Get max value of a column in my source table in Informatica

6.5k Views Asked by At

I have the following table with the shown data in it:

send_date  |  household_ID
-------------------------
11-20-2014 | 123
11-20-2014 | 456
11-15-2014 | 789 

I need to do 2 things:

1) Calculate the max value for send_date

2) Filter out any rows whose send_date does not match that value

In other words, I want the output to be:

send_date  |  household_ID
-------------------------
11-20-2014 | 123
11-20-2014 | 456

Row number 3 should be filtered out as its send_date is not the max.

I tried creating an aggregate, grouping by all columns, and creating a new output port called MAX_DATE with an expression of MAX(SEND_DATE), then have a filter transformation with the condition MAX_DATE = SEND_DATE

This lets all rows through, though. What can I do to make this work....

3

There are 3 best solutions below

1
On BEST ANSWER
  • Use two source qualifiers for the same source table or - better yet - stay with a single SQ but split data into two pipelines (see the comment below for details).
  • Calculate MAX_DATE value using the first one and an aggregator.
  • Then join data from the second source qualifier on the SEND_DATE column.
2
On

Are you sure this is not what you want?

SELECT * FROM `table` WHERE `send_date` <> (SELECT MAX(`send_date`) FROM `table`)

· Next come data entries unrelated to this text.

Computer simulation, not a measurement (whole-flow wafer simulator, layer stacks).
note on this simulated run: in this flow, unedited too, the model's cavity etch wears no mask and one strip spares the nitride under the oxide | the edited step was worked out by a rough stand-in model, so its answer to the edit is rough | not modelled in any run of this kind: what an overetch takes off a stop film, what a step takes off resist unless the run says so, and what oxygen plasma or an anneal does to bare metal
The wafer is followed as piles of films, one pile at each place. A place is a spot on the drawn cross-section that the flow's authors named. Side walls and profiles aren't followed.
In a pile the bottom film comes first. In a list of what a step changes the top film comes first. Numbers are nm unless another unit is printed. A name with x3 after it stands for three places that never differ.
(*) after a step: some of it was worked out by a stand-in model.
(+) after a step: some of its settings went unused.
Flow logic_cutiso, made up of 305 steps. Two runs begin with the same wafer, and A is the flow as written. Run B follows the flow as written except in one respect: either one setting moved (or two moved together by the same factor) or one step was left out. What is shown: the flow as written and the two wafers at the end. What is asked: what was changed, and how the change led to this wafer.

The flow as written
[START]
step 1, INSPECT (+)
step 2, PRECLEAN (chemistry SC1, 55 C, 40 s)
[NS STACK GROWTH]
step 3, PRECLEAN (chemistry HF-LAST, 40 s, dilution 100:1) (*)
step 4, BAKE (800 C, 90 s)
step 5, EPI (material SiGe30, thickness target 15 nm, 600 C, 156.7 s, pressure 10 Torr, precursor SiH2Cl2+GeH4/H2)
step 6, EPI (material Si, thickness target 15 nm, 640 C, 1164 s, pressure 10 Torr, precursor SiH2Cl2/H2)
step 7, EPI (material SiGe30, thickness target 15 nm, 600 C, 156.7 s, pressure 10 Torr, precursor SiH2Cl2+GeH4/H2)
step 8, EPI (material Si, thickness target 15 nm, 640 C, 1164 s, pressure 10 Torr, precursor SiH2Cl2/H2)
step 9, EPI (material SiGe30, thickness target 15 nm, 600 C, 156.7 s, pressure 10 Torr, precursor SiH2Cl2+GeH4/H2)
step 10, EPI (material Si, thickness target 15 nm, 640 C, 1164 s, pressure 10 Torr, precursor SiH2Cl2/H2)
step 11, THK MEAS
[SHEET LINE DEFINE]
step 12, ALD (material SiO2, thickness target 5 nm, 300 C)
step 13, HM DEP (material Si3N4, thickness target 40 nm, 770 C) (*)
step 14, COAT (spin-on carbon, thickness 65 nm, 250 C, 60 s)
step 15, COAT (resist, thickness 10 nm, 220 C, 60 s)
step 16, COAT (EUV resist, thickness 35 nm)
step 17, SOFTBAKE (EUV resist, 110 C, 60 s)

Or, if I misunderstood you, then:

SELECT * FROM `table` WHERE `send_date` = (SELECT MAX(`send_date`) FROM `table`)
0
On

To my opinion, the simplest way to solve the issue is to use RANK transformation. Advantage: - No splits in SQ - No joins after aggregation - Simple :) The transformation is ranking top/bottom (according your configuration; you need to choose "Top") So, it will pass through the whole row then the maximal send_date value will be ranked as 1. The next step is to filter all rows with the rank greater than 1.